MARC ANTHONY had plenty of warning about the dangers of starring opposite his wife, Jennifer Lopez, in the story of a troubled celebrity couple from salsa's golden era. Fellow actors cautioned him that the marital conflicts in the script were bound to creep into his own relationship as some sort of evil projection on his marriage.
"Everybody said the same thing: 'Oh, working with your wife is going to be challenging,' " he recalls. " 'It's a rough script, man, and you're going to have to go to these [tormented] places.' "
Marc Anthony wasn't yet married to Lopez when he agreed to star as the late Hector Lavoe, the beloved but bedeviled salsa singer in "El Cantante" (The Singer), a Picturehouse release that opens Friday. His future wife would not just be his costar as the sharp-tongued Puchi, Lavoe's codependent spouse -- Lopez would also be his boss, since she was producing the movie as the maiden project of her company, Nuyorican Productions. The warnings gave him second thoughts about the deal. "Man, I thought I had signed a death sentence," he recalled.
But the singer plunged into the role with passion, bearing an uncanny resemblance on screen to the wiry Puerto Rican icon he calls his idol. "El Cantante" shows Lavoe's rise to fame as part of New York's salsa boom of the '60s and '70s and his almost simultaneous self-destruction through drug abuse and paralyzing self-doubt. Lavoe's talent and bravado made him an instant folk hero for the era's socially conscious Latin American youth. Yet his human failings and miserable luck made him a tragic figure who lost his mother as a boy, met with heartless rejection from his father as an adult, became hooked on heroin, buried a teenage son killed in a gun accident, contracted AIDS, tried to commit suicide and met an early death at age 46.

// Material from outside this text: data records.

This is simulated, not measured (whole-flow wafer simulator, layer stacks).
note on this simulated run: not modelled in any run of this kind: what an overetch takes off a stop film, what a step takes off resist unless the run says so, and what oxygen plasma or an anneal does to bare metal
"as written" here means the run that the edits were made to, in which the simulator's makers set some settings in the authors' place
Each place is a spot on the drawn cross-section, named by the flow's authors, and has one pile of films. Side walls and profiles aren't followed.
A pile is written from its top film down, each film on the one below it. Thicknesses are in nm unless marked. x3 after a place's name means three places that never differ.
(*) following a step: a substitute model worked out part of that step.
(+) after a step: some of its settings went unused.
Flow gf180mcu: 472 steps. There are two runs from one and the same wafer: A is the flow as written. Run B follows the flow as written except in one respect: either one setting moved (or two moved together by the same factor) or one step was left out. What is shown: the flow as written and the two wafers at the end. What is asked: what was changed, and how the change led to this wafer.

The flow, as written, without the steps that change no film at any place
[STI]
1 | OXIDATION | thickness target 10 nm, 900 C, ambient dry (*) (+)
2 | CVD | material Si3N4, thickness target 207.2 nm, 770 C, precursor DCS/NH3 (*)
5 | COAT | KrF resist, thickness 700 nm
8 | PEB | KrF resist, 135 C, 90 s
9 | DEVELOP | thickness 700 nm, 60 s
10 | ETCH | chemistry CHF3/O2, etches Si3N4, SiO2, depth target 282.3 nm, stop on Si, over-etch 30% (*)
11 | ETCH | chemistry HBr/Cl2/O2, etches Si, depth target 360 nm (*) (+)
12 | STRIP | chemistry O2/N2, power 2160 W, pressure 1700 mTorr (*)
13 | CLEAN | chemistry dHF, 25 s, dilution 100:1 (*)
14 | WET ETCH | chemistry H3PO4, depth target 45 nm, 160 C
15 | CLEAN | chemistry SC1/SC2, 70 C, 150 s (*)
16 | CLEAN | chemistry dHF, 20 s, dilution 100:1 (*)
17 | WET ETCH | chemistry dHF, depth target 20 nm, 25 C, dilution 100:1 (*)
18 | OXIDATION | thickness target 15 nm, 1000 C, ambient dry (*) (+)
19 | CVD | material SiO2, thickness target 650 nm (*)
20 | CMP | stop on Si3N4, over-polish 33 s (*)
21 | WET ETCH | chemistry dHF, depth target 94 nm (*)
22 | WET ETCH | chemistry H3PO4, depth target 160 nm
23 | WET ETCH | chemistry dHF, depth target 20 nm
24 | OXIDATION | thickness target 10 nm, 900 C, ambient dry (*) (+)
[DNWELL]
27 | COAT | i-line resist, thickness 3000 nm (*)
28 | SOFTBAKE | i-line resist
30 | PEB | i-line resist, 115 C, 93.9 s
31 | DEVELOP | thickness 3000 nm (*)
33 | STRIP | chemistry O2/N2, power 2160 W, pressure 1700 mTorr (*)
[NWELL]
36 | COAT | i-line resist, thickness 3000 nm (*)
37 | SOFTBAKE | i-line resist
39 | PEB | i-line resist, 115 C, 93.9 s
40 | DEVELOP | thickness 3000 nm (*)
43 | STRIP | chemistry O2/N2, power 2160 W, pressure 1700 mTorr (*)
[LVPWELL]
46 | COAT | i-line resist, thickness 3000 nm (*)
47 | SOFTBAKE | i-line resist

This story is told in flashbacks by a world-worn but still feisty Puchi, who is being interviewed after Lavoe's death. Played with convincing New York attitude by Lopez, Puchi recounts her husband's infidelities, his reputation for showing up late (if at all) to concerts, her heroic efforts to rescue him from scary shooting galleries and her blind enabling by sharing his drug habits.
A rough script indeed. How could Marc Anthony and Lopez inhabit such dark characters during shooting in New York and not take some of that turmoil back to their pastoral Long Island estate at night?